Zoom installer for macOS has security flaw granting elevated system privileges


The macOS version of Zoom, specifically its installer, exposes Apple computers and laptops to a serious security vulnerability. If exploited correctly, the bug that exists in the configuration of the Zoom application can grant an attacker complete control of a Mac PC. Worryingly, Zoom attempted to fix the configuration, but was not completely successful in fixing the flaw.

Mac security expert Patrick Wardle commented on the security flaw at the Def Con hacking conference in Las Vegas on Friday. While Zoom fixed some of the bugs, Wardle was able to successfully prove an unpatched vulnerability that still affects macOS.

Interestingly, Apple requires a user or owner installing software to enter their login password. However, Wardle discovered an automatic update feature, which he was able to keep running in the background with superuser privileges.

A potential attacker is able to execute the vulnerability simply because the Zoom installer must run with special user permissions. The special case exists when installing and removing the Zoom application on a computer running macOS.

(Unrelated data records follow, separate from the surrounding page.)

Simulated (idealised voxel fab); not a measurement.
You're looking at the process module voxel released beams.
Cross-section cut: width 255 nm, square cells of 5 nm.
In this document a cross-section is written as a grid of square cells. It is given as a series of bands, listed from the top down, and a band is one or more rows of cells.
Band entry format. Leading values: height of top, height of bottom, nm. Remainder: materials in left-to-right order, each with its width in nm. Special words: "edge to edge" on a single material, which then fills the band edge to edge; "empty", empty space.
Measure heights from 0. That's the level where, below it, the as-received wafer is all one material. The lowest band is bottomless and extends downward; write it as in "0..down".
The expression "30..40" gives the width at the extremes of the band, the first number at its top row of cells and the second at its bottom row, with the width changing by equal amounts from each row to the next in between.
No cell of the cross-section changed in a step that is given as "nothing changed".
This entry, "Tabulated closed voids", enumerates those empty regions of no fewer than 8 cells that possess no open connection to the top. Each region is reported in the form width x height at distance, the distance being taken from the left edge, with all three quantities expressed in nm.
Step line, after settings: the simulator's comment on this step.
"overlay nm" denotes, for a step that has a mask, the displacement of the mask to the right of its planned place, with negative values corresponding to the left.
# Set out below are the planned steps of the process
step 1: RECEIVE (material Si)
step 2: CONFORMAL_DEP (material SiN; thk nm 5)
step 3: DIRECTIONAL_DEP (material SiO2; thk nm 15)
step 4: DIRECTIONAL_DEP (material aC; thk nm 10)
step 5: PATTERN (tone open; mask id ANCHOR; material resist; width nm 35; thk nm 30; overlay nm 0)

During each installation process, the update function checks whether the installer has been cryptographically signed by Zoom. However, a bug in the verification method granted elevated privileges to any file with the same name as Zoom’s signing certificate.

Simply put, an attacker could potentially execute any type of malware. This is a privilege escalation attack, and it usually starts inside an account that has restricted system-level access. The Zoom installer bug essentially granted an attacker “SuperUser” or “ROOT” access.

Wardle is the founder of the Objective-See Foundation. He followed proper disclosure protocols while alerting Zoom to the bug. Wardle even offered a way to fix the flaw. It was in December 2021.

According to Wardle, Zoom fixed the flaw a few weeks before the Def Con event. However, the bug was still exploitable. Although Zoom has changed how the installer works, an attacker can still add, delete, or modify files far beyond the access level of an ordinary account.